By Claire West

Bosses under pressure from the recession are creating problems for themselves by taking an unnecessarily tough line with late employees, according to employment law experts.

Lateness costs British businesses £1.8 billion every year and stressed UK bosses are cracking down, with one in six prepared to sack an employee for being late just two or three times.

Despite this, businesses must follow the rules. Documented, objective, fair warnings must be given in writing and the employee must have the chance to correct any issues. In legal terms, being late for work comes under general misconduct and doesn’t warrant dismissal for a first offence.

Bosses who don’t follow the rules could end up at an Employment Tribunal and be ordered to reinstate or re-engage the employee in a similar post, or more commonly, give financial compensation to the employee.

The warning comes as the Tribunal Service publishes figures showing a sharp increase in the number of employment tribunal cases brought against employers. Over the past year, employment tribunal cases have risen from 151,000 to 236,100, a 56 per cent rise.

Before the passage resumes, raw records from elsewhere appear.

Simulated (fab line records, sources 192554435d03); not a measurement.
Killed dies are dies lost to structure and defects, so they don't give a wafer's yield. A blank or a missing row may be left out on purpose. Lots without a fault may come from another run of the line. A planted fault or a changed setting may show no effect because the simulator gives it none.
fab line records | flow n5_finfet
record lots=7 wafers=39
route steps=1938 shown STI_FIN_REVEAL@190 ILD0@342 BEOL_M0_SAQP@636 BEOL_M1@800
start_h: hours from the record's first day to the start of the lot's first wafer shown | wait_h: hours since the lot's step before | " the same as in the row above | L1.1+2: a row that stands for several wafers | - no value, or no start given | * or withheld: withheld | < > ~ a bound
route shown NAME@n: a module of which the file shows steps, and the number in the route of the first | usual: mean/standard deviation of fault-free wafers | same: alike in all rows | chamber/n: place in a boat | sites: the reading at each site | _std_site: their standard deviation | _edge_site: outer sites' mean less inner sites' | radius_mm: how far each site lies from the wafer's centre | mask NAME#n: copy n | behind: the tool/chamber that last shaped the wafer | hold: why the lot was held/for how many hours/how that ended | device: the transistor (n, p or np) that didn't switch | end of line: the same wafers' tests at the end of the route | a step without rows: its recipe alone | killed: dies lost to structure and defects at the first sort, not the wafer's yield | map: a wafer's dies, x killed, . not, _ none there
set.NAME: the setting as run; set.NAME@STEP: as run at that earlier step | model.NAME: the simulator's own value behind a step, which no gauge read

Neeta Laing, head of employment at law firm, Lewis Hymanson Small, said: 'If you want to dismiss an employee, follow the rules and avoid tribunal claims. Employment legislation is a minefield with many employers still unsure how to dismiss an employee properly. Employees should be given a verbal or written warning in the first instance'.

'With many businesses still suffering as a result of the recession, consistently slow starters can add to the pressure and policies and procedures are often the last thing to be considered. However, it is vital the correct systems, procedures and advice are in place to protect employers from costly and unwanted tribunals'.